What's Inside
Topic 1
Partitioning Trade-offs
What You Gain vs What You Lose
Partitioning (sharding) is the most powerful and most costly scaling technique in your toolbox. It allows you to exceed the capacity of a single machine by distributing data across multiple machines. The decision to shard is irreversible in most architectures — you cannot easily un-shard later — so understanding the trade-offs before committing is critical.
The Gains:
- Write Scalability: A single PostgreSQL node maxes out at ~50K writes/second. With 4 shards, you get 200K writes/second because each shard handles its own subset. This is the primary reason to shard — writes cannot be parallelized within a single node.

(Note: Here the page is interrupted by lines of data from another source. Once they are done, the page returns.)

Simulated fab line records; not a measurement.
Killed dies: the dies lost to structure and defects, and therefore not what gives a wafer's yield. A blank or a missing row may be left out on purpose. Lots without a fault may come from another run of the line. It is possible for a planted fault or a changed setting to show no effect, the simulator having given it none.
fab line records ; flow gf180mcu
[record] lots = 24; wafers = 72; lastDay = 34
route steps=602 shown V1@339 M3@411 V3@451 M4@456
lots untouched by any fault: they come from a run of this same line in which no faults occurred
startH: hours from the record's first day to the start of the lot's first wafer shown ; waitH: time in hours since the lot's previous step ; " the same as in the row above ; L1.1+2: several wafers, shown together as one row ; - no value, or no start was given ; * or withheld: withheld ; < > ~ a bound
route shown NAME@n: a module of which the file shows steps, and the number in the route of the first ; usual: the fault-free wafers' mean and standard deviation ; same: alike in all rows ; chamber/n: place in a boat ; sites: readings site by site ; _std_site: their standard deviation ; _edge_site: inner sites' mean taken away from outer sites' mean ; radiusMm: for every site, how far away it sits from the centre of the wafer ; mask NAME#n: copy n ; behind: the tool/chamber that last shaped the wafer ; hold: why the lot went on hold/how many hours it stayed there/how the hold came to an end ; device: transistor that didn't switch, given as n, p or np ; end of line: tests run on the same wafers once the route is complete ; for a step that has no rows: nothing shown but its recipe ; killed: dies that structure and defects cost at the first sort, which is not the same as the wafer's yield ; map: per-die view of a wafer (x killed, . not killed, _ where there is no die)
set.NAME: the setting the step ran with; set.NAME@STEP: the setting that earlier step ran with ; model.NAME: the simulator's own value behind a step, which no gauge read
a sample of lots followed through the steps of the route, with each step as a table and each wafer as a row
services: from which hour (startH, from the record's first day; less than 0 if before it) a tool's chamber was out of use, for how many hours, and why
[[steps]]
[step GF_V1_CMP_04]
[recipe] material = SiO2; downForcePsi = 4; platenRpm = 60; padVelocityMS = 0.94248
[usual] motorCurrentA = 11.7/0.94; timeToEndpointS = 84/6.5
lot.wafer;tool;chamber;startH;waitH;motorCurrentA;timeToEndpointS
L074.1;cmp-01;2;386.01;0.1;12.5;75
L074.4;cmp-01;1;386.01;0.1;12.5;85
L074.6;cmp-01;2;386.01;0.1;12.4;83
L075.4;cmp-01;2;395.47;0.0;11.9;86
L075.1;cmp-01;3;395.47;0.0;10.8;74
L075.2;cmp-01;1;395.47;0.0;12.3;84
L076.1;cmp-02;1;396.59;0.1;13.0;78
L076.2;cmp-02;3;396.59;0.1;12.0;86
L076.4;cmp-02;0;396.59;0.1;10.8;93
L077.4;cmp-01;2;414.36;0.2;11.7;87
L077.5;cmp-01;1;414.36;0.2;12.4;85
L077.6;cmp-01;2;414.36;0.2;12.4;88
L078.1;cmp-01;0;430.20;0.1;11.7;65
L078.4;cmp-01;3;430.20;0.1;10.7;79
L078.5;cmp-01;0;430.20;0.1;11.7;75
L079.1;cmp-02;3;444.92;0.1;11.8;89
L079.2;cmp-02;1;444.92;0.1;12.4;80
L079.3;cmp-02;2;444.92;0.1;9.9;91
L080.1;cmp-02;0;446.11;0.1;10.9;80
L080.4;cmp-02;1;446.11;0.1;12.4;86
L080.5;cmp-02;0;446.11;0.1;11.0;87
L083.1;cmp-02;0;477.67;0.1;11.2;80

- Data Capacity: A single node's disk is finite (typically 1–16 TB). With 4 shards, you store 4x the data. Google Spanner uses thousands of shards to store petabytes. Each shard is a manageable chunk of data with its own index.
- Parallel Queries: A full-table scan that takes 10 minutes on one node takes 2.5 minutes across 4 shards in parallel (scatter-gather). Analytical workloads benefit enormously from this.
- Fault Isolation: If Shard 1 goes down, Shards 2–4 still serve their users. A single-node database is a single point of failure for all data.
The Losses:
- Cross-Shard Joins: If User 42's orders are on Shard 1 and Product 99's details are on Shard 3, a JOIN requires querying both shards, transferring data over the network, and merging results in application code. This scatter-gather pattern has high latency and operational complexity.
- Cross-Shard Transactions: ACID transactions across shards require two-phase commit (2PC), which is slow (2x latency), fragile (coordinator crash = blocked transactions), and reduces availability. The practical advice: design your data model to avoid cross-shard transactions.
- Rebalancing Pain: When you add a new shard, data must be migrated from existing shards. This is an expensive, disruptive operation. Consistent hashing minimizes the data movement but doesn't eliminate it.
- Operational Complexity: Each shard is an independent database server: backups, monitoring, schema migrations, and failover must be managed N times. Your ops burden scales with shard count.
In interviews, propose sharding only when you've exhausted vertical scaling and read replicas. Start with a single large node, add read replicas, then shard when writes become the bottleneck. The interviewer will ask: "How did you decide to shard?" The answer is: when write throughput exceeded what a single primary can handle.
Partition Key Trade-off: Locality vs Distribution
The partition key determines two things: how evenly data is distributed (avoiding hotspots) and how much data is co-located (enabling local queries). These two goals are in direct tension — you cannot fully optimize for both at once.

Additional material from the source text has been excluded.